[Top][All Lists]
[Date Prev][Date Next][Thread Prev][Thread Next][Date Index][Thread Index]
[PATCH] Plug race in parallel autotest.
From: |
Eric Blake |
Subject: |
[PATCH] Plug race in parallel autotest. |
Date: |
Tue, 20 Jul 2010 21:36:54 -0600 |
* lib/autotest/general.m4 (AT_INIT) <Fifo job dispatcher>: Track
two fds to fifo in parent, to avoid race where parent can see EOF
before child opens fifo. Avoid any atomicity problems with tokens
larger than one byte.
* NEWS: Document the bug fix.
Signed-off-by: Eric Blake <address@hidden>
---
Here's the final patch.
ChangeLog | 10 ++++++++++
NEWS | 5 +++++
lib/autotest/general.m4 | 29 ++++++++++++++++++++---------
3 files changed, 35 insertions(+), 9 deletions(-)
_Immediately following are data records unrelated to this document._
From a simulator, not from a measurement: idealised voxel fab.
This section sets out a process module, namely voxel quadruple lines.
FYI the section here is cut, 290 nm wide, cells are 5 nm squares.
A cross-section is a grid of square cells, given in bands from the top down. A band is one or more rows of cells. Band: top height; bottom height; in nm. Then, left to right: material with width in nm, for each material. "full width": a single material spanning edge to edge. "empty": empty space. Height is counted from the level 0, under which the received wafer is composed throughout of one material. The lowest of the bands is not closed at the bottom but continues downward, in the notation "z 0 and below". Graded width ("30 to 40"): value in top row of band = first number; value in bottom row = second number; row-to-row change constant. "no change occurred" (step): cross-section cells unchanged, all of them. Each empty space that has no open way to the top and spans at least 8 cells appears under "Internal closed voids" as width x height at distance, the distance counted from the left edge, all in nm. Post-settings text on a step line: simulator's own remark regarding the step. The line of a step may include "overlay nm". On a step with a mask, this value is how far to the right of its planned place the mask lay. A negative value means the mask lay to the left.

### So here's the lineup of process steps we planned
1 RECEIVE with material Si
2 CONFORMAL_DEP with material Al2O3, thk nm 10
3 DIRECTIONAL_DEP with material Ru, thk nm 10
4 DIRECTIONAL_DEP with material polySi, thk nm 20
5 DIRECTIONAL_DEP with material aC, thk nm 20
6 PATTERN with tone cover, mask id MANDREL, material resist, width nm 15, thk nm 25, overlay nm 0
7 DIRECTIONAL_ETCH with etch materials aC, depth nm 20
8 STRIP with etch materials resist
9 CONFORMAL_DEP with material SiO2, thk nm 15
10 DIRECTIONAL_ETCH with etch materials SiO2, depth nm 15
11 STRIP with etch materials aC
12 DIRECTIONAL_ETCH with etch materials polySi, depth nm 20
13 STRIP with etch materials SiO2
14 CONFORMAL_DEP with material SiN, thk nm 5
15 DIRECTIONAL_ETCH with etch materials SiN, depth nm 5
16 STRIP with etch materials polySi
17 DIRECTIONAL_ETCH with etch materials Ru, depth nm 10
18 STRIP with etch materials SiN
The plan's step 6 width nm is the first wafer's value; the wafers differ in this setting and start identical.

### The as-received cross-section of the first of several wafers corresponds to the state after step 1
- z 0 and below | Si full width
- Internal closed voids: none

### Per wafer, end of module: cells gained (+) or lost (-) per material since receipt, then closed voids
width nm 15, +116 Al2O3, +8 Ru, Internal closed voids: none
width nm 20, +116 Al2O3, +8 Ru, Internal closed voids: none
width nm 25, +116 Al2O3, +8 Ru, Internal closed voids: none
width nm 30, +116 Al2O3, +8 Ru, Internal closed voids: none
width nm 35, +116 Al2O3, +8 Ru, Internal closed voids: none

diff --git a/ChangeLog b/ChangeLog
index 1a62089..e9146c3 100644
--- a/ChangeLog
+++ b/ChangeLog
@@ -1,3 +1,13 @@
+2010-07-20 Paul Eggert <address@hidden>
+ and Eric Blake <address@hidden>
+
+ Plug race in parallel autotest.
+ * lib/autotest/general.m4 (AT_INIT) <Fifo job dispatcher>: Track
+ two fds to fifo in parent, to avoid race where parent can see EOF
+ before child opens fifo. Avoid any atomicity problems with tokens
+ larger than one byte.
+ * NEWS: Document the bug fix.
+
2010-07-20 Eric Blake <address@hidden>
Another empty argument through expr workaround.
diff --git a/NEWS b/NEWS
index e8fcd3d..e2ae2a7 100644
--- a/NEWS
+++ b/NEWS
@@ -20,6 +20,11 @@ GNU Autoconf NEWS - User visible changes.
** autoreconf passes warning flags to new enough versions of aclocal.
+** Running an Autotest testsuite in parallel mode no longer triggers a
+ race condition that could cause the testsuite run to end early,
+ fixing a sporadic failure in autoconf's own testsuite. Bug present
+ since introduction of parallel tests in 2.63b.
+
* Major changes in Autoconf 2.66 (2010-07-02) [stable]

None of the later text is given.